Python Regexes - findall, search, and match

Jeremy Jeremy (10)
Total time: 5 minutes 

This guide will cover the basics of how to use three common regex functions in Python - findall, search, and match. These three are similar, but they each have different a different purpose. This guide will not cover how to compose a regular expression so it assumes you are already somewhat familiar.

Posted in these interests:

python
PRIMARY
67 guides
regex
2 guides

The match function is used for finding matches at the beginning of a string only.

import re
re.match(r'hello', 'hello world')
# <_sre.SRE_Match at 0x1070055e0>

But keep in mind this only looks for matches at the beginning of the string.

re.match(r'world', 'hello world')
# None

Even if you're dealing with a multiline string and include a "^" to try to search at the beginning and use the re.MULTILINE flag, it will still only search the beginning of the string.
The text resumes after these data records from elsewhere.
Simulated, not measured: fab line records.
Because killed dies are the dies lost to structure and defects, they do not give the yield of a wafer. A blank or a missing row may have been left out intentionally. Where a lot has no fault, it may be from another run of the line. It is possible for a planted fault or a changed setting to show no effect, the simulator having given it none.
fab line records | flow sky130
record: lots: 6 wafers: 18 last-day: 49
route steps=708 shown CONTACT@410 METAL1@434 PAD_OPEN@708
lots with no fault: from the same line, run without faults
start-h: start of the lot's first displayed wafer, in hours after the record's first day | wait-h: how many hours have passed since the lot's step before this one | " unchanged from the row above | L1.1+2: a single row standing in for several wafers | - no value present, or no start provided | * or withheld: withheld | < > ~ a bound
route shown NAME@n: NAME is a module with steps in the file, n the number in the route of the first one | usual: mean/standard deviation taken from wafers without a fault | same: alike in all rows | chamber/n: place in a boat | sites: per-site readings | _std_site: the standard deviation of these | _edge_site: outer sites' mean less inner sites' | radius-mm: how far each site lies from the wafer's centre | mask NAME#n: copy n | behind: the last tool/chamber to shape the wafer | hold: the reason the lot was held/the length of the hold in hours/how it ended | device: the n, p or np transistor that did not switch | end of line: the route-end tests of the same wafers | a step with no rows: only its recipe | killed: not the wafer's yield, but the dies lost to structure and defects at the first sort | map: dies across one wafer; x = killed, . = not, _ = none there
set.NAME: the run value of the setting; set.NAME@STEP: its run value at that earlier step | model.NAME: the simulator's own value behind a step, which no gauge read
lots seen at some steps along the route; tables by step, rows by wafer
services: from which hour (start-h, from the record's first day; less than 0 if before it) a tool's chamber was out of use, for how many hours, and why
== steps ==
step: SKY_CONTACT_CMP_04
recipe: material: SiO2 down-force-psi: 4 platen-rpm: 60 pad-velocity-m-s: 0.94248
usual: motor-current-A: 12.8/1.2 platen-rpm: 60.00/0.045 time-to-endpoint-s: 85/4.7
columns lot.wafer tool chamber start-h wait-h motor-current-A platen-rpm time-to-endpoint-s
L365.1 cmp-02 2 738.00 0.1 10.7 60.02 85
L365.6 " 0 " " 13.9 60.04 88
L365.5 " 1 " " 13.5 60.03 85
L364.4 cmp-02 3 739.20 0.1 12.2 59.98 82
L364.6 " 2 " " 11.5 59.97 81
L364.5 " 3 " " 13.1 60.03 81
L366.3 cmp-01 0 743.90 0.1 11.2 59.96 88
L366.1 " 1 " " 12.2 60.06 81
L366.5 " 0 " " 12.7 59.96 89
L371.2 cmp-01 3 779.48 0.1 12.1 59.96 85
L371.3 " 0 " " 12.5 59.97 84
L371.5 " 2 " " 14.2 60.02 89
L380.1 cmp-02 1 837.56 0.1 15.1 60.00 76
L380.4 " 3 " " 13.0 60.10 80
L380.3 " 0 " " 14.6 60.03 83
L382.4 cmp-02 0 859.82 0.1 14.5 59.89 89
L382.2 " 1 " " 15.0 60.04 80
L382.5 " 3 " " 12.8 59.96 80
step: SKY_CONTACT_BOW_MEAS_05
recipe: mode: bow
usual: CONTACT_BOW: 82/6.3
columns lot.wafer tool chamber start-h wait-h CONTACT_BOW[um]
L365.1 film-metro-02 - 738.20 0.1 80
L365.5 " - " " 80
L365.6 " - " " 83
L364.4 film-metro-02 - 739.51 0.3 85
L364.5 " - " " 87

re.match(r'^hello', 'good morning\nhello world\nhello mom', re.MULTILINE)
# None

A great use case for re.match is testing a single pattern like a phone number or zip code. It's a good way to tell if your test string matches a desired pattern. This is a quick example of testing to make sure a string matches a desired phone number format.

if re.match(r'(\d{3})-(\d{3})-(\d{4})', '925-783-3005'):
    print "phone number is good"

If the string matches, a match object will be returned; otherwise it will return None.

You can read more about Python match objects if necessary.

This function is very much like match except it looks throughout the entire string and returns the first match. Taking our example from above:

import re
re.search(r'world', 'hello world')
# <_sre.SRE_Match at 0x1070055e0>

When using match this would return None, but using search we get our match object. This function is especially useful for determining if a pattern exists in a string. For instance, you might want to see if a line contains the word sandwich.

line = "I love to each sandwiches for lunch."
if re.search(r'sandwich', line):
    # <_sre.SRE_Match at 0x1070055e0>
    print "Found a sandwich"

Or maybe you want to take a block of text and find out if any of the lines begin with a number:

text = """
1. ricochet robots
2. settlers of catan
3. acquire
"""
match = re.search(r'\d+\.', text, re.MULTILINE)
match.group()
# '1.'

Again, this is very valuable for searching through an entire block of text to look for a match. If you're looking to find multiple occurrences of a pattern in a string, you should look at step 3 - findall.

Findall does what you would expect - it finds all occurrences of a pattern in a string. This is different from the previous two functions in that it doesn't return a match object. It simply returns a list of matches.

Using our board game example from above:

text = """
1. ricochet robots
2. settlers of catan
3. acquire
"""
re.findall(r'\d+\.', text, re.MULTILINE)
# ['1.', '2.', '3.']

As you can see, this returns a list of matches. If you don't use parentheses to capture any groups or if you only capture one group, the result will be a list of strings. If you capture more than one group, the result will be a list of tuples.

text = """
1. ricochet robots
2. settlers of catan
3. acquire
"""
re.findall(r'^(\d+)\.(.*)$', text, re.MULTILINE)
# [('1', ' ricochet robots'), ('2', ' settlers of catan'), ('3', ' acquire')]

In this case, we're capturing the number and the name of the game in two different groups.